A. After capitulation of Bandung, our troops remained in action in moutain districst of Java, Central Timor, Central and North Sumatra, Central Celebes and Central Borneo. This refuts enemy claims concerning general capitulation and is in accordance with instructions from the Netherlands Government in London prohibiting general surrender.

B. Generals Pesman, Cox and Shilling continued to fight south of Bandung. General Ilgen carried on the fight near Malang, East Java.

C. In Central Sumatra and East Coast of that Island, General Ovrakker kept up resistance as did Colonel Gosenson in Atjeh.

D. The fate of all these troops is at present unknown. Japanese broadcasts claim North Sumatra group surrendered at the end of March and also that Central Celebes forces have since given up resistance. There is no confirmation that this is true.

From – Van Mook Australia

Date – April 8, 1942

The following summary of demolitions has been largely compiled out of information received from eye-witnesses and the knowledge of preparations made before the Japanese aggression. As the demolition of oil wells started a considerable time before the Japanese occupation, it may be assumed that they have been competely destroyed. Different systems were followed by the execution of the demolitions, but generally the result is that the wells themselves are unfit for use so that the enemy, in order to reach new oil, will have to drill new wells. The pipelines have also been destroyed by blowing them up every 550 yards. Stocks, tanks and refineries have been completely destroyed at Tarakan, Balikpapan, North Sumatra, Sungeigerong, Tjepu, Wonokromo and Bula. The demolition of installations at Pladju has failed as a result of a mistake of the Commanding Officer During an attack by parachutists. However, this installation was subjected for several days to aerial bombardment so that tanks and stoks will probably have been for the greater part or totally burnt, and refineries will have been damaged. Unfortunately, the archeves of Pladju have been captured by the enemy. The river Musi has been blocked by the sinking of Japanese ships. As far as is known, military and maritime installations have been completely destroyed: I assume that such demolitions have also been carried out at Bandung before occupation.
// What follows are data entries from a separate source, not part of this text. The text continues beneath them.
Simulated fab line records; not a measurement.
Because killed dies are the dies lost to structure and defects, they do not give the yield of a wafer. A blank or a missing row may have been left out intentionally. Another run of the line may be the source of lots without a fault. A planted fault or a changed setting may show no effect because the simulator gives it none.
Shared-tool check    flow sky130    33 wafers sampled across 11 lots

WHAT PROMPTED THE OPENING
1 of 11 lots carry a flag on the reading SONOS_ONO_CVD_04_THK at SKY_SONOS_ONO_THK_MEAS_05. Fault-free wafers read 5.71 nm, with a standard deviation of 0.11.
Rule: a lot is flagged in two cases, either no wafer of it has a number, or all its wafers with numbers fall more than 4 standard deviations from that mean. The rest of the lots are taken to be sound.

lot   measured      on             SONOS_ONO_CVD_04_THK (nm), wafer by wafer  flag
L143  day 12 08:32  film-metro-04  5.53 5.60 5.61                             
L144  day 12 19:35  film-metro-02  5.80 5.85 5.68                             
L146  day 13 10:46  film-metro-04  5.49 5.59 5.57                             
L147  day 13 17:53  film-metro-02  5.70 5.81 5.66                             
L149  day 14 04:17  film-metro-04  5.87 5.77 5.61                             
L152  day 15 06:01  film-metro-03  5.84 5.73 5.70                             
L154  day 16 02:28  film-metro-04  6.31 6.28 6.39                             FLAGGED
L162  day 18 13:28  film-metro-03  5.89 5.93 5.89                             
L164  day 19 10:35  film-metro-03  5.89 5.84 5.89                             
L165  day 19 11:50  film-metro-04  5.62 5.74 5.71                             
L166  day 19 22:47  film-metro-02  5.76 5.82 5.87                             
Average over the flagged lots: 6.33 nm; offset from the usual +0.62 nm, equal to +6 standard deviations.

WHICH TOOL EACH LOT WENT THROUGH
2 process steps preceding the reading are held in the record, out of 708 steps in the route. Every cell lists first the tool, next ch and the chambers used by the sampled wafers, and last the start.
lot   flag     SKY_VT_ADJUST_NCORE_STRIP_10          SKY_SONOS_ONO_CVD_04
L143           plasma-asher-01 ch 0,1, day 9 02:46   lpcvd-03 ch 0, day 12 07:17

Engine factories and workshops have been made unfit for use.

Harbours have been blocked, harbour installations have been destroyed, whilst, as far as is known, no shipping of any size has fallen into the hands of the enemy.

Vital machinery parts of plantation factories have in a great number of cases been removed. Stocks of petrol, rubber, palmoil and other war materials have been burnt. Mining installations have been made useless by destruction of mechanical equipment. The quinine factory at Bandung ahs not been destroyed but by the removal af machinery parts the production capacity was to reduced to one sixth. Raw materials for war production have been either destroyed or been made useless.

During the fighting many railway tracks, roads and bridges have naturally been blown up. The destruction of means of transport on land has probably been greater than was necessary and diserable. Food stocks have generally remained untouched as the available stocks were only sufficient for the population, however, certain concentrations of food stocks have been dispersed before the occupation.

The conclusion can undoubtedly be drawn that very little valuable material and few installations in the Netherlands East Indies have fallen into the enemy’s hands and further that they will require a long period of time, a great number of technicians and great quantities of material in order to resume the production of raw materials and the manufacturing thereof.

From C-in-C Netherlands Forces (London)

Date and Time of Origin: April 1st, 17.27

Received: April 2nd, 10.30


Radio communication has been established for short periods between Australia and Netherlands troops in North Sumatra. On March 21, Netherlands troops attacked and routed an enemy column which suffered heavy casualties. Belawan was expected to be occcupied by the Japs on March 24, Alasblang soon after March 26. Sabang has already been occupied. Vice Admiral Helfrich is in contact with Britisch Organization for the planting of agents in Dutch East Indies. Agents are already being trained in Delhi.